Disney has announced its fourth quarter and full year earnings for fiscal 2019. The Walt Disney Company revealed strong Q4 earnings due to growth at theme parks. Revenue and operating income increased, but attendance was down at some parks.
In the Parks, Experiences and Products segment, revenue for Q4 increased 8 percent to $6.7 billion. Operating income increased 17 percent to $1.4 billion.
Operating income growth was put down to increases from merchandise licensing at Disneyland Resort and Disney Vacation Club.
At Disneyland Resort, growth was due to higher guest spending. It was partially offset by Star Wars: Galaxy’s Edge expenses and lower attendance.
As for Walt Disney World Resort, Q4 results were comparable to last year’s, despite Hurricane Dorian. Increases in guest spending and attendance were offset by higher costs associated with Galaxy’s Edge.

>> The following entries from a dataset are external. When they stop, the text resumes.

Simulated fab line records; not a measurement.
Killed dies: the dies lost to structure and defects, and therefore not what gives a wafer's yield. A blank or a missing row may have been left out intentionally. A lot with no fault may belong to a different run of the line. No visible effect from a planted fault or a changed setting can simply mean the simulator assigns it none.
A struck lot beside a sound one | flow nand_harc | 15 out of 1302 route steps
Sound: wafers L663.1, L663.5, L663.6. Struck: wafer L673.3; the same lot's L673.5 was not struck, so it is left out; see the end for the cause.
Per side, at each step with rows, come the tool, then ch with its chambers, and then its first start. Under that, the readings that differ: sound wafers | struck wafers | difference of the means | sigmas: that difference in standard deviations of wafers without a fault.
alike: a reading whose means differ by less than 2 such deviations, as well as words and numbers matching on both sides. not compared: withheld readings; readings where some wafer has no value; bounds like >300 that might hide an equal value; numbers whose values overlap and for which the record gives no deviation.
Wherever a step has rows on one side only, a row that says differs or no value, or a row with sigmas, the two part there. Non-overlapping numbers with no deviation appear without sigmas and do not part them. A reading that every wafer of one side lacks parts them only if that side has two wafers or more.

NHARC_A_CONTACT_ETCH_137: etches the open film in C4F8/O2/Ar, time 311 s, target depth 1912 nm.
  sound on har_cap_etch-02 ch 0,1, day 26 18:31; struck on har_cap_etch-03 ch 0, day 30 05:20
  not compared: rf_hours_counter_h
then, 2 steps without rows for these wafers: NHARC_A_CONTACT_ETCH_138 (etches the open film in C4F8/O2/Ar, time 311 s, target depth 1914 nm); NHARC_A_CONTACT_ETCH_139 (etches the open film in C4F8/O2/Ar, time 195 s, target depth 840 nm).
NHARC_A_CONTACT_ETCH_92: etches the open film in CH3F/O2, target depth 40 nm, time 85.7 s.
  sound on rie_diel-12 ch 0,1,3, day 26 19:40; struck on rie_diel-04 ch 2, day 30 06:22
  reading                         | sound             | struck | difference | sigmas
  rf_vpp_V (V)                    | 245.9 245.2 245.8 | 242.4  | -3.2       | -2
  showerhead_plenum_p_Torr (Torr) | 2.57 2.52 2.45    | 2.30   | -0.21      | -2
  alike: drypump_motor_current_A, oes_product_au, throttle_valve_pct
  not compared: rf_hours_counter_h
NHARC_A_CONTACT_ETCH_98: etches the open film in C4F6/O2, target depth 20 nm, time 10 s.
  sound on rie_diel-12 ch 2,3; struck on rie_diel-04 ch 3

Revenue for Q4 increased 8 percent to $6.7bn
Guest spending growth at Disneyland and Walt Disney World were due to increases in average ticket prices, and higher F&B and merchandise spending.
At Disney’s international parks and resorts, operating income was also comparable to last year’s quarter.
Growth at Disneyland Paris and Shanghai Disney Resort was, for the most part, offset by a decrease at Hong Kong Disneyland Resort.
The increase at Disneyland Paris was down to higher average ticket prices and attendance growth.
Higher operating income at Shanghai Disney Resort was due to an increase in average ticket prices and offset in part by lower attendance.
Lower results at Hong Kong Disneyland Resort
Lower results at Hong Kong Disneyland Resort were put down to a decrease in attendance and occupied room nights.
During an earnings call, Disney CFO Christine McCarthy said (via CNBC): “Circumstances in Hong Kong have led to a significant decrease in tourism from China and other parts of Asia and based on the trends we saw in Q4, and what we are seeing so far in Q1.
“We expect operating income at Hong Kong Disneyland to decline by about $80m for Q1.”
McCarthy said operating income in Hong Kong declined by $55 million during Q4. The “circumstances” referred to are the major protests in Hong Kong over an extradition bill.
During the call, Disney CEO Bob Iger also said Disneyland Resort and Walt Disney World experienced lower visitation because guests are deferring visits until Galaxy’s Edge fully opens with its second ride.
Guests deferring visits until Galaxy’s Edge fully open
“We believe there was some delayed visitation to Galaxy’s Edge at both Disneyland and Disney World, people waiting for the second E-ticket attraction to open,” Iger said. “We sense that there are people just waiting for the whole thing to be open.”
Star Wars: Rise of the Resistance is opening on December 5, 2019 at Disney’s Hollywood Studios in Florida, and on January 17, 2020 at Disneyland in California.